The cube in B&B has vertices labeled like this.

Then the faces are squares, so using the Pythagorean Theorem applied to triangle ABC, we have, if AB = s, then AC = s*sqrt 2. Also, ACGE is a rectangle with sides s and s*sqrt 2, so again by Pythagoras, AG = s * sqrt 3.

The diagonals AG and CE are the diagonals of this rectangle. Let O be the intersection of AG and CE. Let X be the foot of the perpendicular from O to EA.

In this figure we see lots of similar and congruent triangles. Since the arguments in these problems are informal (since we have no axioms about 3-space yet), we will just assert that the angle between two diagonals is EOA = 2* angle EOU = 2 * angle ECA (and leave the rest to the reader).

The angle between AC and BD, two diagonals on a square face, is a right angle. If angle EOA were a right angle, then angle ECA would be 45 degrees and EA/AC would = 1. But EA/AC actually equals sqrt (1/sqrt 2). So the angles are not equal.
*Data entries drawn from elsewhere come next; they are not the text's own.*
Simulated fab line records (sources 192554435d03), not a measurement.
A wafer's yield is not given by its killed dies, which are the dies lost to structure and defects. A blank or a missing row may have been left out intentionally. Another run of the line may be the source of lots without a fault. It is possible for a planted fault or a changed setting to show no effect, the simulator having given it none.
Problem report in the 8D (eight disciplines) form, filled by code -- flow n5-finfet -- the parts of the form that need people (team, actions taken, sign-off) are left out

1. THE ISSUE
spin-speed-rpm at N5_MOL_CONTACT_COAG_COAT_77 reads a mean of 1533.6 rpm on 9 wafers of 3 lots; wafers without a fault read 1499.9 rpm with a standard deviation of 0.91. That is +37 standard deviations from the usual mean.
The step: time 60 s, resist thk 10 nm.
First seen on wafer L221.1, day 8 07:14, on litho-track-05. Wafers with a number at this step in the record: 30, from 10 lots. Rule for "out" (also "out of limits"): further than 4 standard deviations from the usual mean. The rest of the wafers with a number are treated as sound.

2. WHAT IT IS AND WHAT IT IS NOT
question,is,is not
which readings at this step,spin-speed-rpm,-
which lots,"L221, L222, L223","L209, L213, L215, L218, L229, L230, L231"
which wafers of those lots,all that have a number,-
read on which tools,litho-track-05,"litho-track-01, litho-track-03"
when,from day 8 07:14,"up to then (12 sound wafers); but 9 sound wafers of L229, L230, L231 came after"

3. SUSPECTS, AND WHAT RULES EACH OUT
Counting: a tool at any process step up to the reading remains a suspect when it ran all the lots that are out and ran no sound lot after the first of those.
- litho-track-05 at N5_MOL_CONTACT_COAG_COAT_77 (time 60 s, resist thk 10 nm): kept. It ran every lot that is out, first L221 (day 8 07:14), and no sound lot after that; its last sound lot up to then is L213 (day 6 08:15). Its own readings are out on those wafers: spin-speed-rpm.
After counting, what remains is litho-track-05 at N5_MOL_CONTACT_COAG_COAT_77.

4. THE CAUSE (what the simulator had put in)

Any pair of diagonals of the cube meet at the same angle. To start with, we see that any diagonal intersects AG in the same angle as CE. Pick any diagonal; one of its end points is at distance s from A and the other at distance s from G. Then again the end points of the diagonals form a rectangle of the same dimensions as ACGE, so the angles of intersection of the diagonals are the same. We can pick any other diagonal besides AG to start with , for the cube can be relabeled with any point as A and its opposite vertex G.

The angle between diagonals is 2* arctan sqrt (1/2) = 70.53 (to the nearest hundredth).